While how to go about making friends goes beyond the modest scope of this story, I assure you, fellow climber, the community is there should you choose to reach out (and don't be discouraged by the Elite; they don't speak for the rest of us). So that's it—get social. Climbing buddies will take you out to the crag, and make the experience safer for you, to boot.

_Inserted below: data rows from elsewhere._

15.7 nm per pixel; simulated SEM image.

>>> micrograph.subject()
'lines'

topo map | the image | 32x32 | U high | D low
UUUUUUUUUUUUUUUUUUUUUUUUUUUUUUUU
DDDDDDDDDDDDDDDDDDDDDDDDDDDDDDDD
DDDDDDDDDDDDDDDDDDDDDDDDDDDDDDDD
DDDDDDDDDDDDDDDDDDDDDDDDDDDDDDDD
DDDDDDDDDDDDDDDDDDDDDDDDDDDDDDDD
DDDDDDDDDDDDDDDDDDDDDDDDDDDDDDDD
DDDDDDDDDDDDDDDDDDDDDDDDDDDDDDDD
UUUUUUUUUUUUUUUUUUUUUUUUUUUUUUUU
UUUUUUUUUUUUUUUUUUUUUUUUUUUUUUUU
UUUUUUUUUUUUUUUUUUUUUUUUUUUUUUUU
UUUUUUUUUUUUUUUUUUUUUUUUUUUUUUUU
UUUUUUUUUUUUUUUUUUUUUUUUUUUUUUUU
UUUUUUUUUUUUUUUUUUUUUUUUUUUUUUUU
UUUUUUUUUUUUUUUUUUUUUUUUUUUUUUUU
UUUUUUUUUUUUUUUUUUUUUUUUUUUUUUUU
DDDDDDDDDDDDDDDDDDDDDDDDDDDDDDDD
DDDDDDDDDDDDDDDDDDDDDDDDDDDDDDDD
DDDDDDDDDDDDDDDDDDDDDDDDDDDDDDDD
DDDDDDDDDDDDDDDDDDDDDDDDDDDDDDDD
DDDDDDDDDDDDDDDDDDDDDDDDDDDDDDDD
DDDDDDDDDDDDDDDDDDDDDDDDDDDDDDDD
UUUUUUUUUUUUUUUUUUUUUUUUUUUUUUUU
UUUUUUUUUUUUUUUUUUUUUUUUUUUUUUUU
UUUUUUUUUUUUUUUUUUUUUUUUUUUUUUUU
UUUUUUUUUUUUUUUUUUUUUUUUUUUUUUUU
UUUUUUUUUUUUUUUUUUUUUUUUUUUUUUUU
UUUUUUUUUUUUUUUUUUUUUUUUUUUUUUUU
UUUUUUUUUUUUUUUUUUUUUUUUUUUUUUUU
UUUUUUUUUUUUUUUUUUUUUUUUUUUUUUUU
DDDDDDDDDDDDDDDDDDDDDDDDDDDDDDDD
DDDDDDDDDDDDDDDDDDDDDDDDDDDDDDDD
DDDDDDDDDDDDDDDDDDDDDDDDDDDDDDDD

Here's a primer on the various types of climbing you can get into in the great outdoors. Consider it a beginner climber's guide on how to get out for some real, fresh air.

Bouldering
First to bouldering, the burgeoning spin on climbing that allows for fast, easy access to the crag. Bouldering is done without rope, on boulders and cliffs typically no higher than 20 feet off the ground. Transitioning to the outdoors, technically speaking, is a matter of accepting the learning curve, and setting hard limits for yourself in the beginning in order to avoid serious injury. If you're climbing V3's in the gym, don't expect to do the same outdoors. Rock is sharp or smooth or unexpectedly gritty and, make no mistake, the initial fear of gripping the real stuff will worm its way into your head.

The gear part is casual. You just need some chalk, climbing shoes, a couple of crash pads—3- to 5-inch-thick portable mats you lay down on the ground to protect your fall—and an experienced friend or two on the ground to spot you. Compared to roped climbing, you rotate through the area faster, and what bouldering lacks in height, it more than makes up for in technique, and raw strength.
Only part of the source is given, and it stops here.